By State Rep. Joe Sosnowski, R-Rockford
While a new governor and group of legislators prepare to take office in January, the appeal for fixing Illinois’ overwhelming $100 billion pension funding deficit awaits its fate at the state Supreme Court, where many predict a lower court’s ruling against the fix will be upheld. The reform in question is a pension plan approved last year that attempts to close the devastating funding gap by making changes to public employee pension plans to include delaying the age of retirement, slowing cost-of-living increases, and capping pensionable salary.
A Sangamon County circuit court last month struck down the law as unconstitutional, despite the pension system’s overwhelming need for reform. The lower court’s explanation zeros in on what is the biggest roadblock to enacting real pension reform, a clause in the state’s constitution that says public employee defined benefit plans are an “enforceable contractual relationship, the benefits of which shall not be diminished or impaired.”
The financial condition of Illinois’ five pension systems ranks worst in the nation. At less than 43 percent funded, the State of Illinois needs more flexibility to make much-needed changes to over-promised pension benefits. I believe it is time to remove the single, most significant barricade to enacting meaningful pension reform, the pension protection clause.
Changing the Illinois Constitution is a long process, but it is a course that involves voter participation by all stakeholders. A measure to remove the pension guarantee would first require three-fifths majority approval by the General Assembly, before placement on a general election ballot where voters make the choice.
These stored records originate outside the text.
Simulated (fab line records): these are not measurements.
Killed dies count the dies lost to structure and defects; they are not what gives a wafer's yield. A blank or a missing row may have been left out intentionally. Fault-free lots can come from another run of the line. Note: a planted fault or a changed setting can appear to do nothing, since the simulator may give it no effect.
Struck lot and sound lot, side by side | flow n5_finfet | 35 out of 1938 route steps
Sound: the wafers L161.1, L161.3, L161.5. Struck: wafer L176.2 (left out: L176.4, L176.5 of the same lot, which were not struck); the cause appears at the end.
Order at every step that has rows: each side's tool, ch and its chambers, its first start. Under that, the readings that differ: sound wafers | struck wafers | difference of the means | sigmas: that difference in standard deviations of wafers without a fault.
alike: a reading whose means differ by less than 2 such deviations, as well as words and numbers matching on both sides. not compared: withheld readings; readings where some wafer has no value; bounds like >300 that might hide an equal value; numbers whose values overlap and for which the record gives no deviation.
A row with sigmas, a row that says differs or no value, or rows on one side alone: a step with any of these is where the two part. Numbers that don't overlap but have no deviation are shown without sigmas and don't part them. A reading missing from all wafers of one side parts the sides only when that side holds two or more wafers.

To be clear, this doesn’t mean public employees will lose their pensions if approved, it would simply provide the state with a viable pathway to improve the current systems and allow for a compromise that is reasonable to retirees and taxpayers. Amending the Constitution is a challenge, but not an insurmountable task. Finding a solvent and sustainable solution to Illinois pension woes is critical to the financial future of our state and should be at the top of every lawmaker’s 2015 agenda.